A member of Gagik Tsarukian’s Prosperous Armenia Party (BHK) who moved last month to run for president said on Wednesday that he is quitting the race to comply with the BHK’s decision not to nominate or endorse any presidential candidates.
Ruben Ayvazian was among 15 individuals who initially applied for registration as cadidates in the February 18 presidential election.
He said he decided on Tuesday not to carry on with his presidential bid after “consulting” with fellow members of Armenia’s second largest parliamentary party. He did not name any of them.
“They are my close friends. Their advice carries a lot of weight with me,” Ayvazian told RFE/RL’s Armenian service (Azatutyun.am).
“Since the party board decided not to participate in the election I must fall in line and not participate,” he said.

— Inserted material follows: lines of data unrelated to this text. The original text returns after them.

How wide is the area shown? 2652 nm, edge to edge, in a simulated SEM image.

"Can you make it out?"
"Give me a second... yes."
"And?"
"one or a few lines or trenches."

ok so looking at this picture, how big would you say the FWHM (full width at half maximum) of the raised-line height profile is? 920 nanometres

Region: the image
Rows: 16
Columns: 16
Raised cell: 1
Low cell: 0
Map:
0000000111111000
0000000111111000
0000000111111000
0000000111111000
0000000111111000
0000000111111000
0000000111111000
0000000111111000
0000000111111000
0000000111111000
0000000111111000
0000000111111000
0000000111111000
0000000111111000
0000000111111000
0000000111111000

Naira Zohrabian, a senior BHK member close to Tsarukian, praised Ayvazian for making “the right decision.” “Prosperous Armenia is a disciplined party,” she told RFE/RL’s Armenian service (Azatutyun.am). “The party has declared that it will not take part in the election in any format. So it would not have been comprehensible if a party member had come up with such initiative.”
Zohrabian insisted at the same time that the party leadership did not exert pressure on Ayvazian.
Tsarukian was widely expected to become President Serzh Sarkisian’s main election challenger after pulling the BHK out of Armenia’s governing coalition in June 2012. However, he announced last month that he will not run in the election. He and his party also decided not to back other presidential candidates.
The unexpected move followed Tsarukian’s confidential December 8 meeting with Sarkisian.
Ayvazian, who is a lawyer working with the European Court of Human Rights in Strasbourg, claimed that he would have been the main opposition candidate in the race. “If the people read my program and realized that it offers the only true path, I would get most votes,” he said.
The program calls for Armenia’s “salvation” through economic and political reforms as well as confiscation of private property and business assets which Ayvazian says were illegally privatized after the Soviet collapse.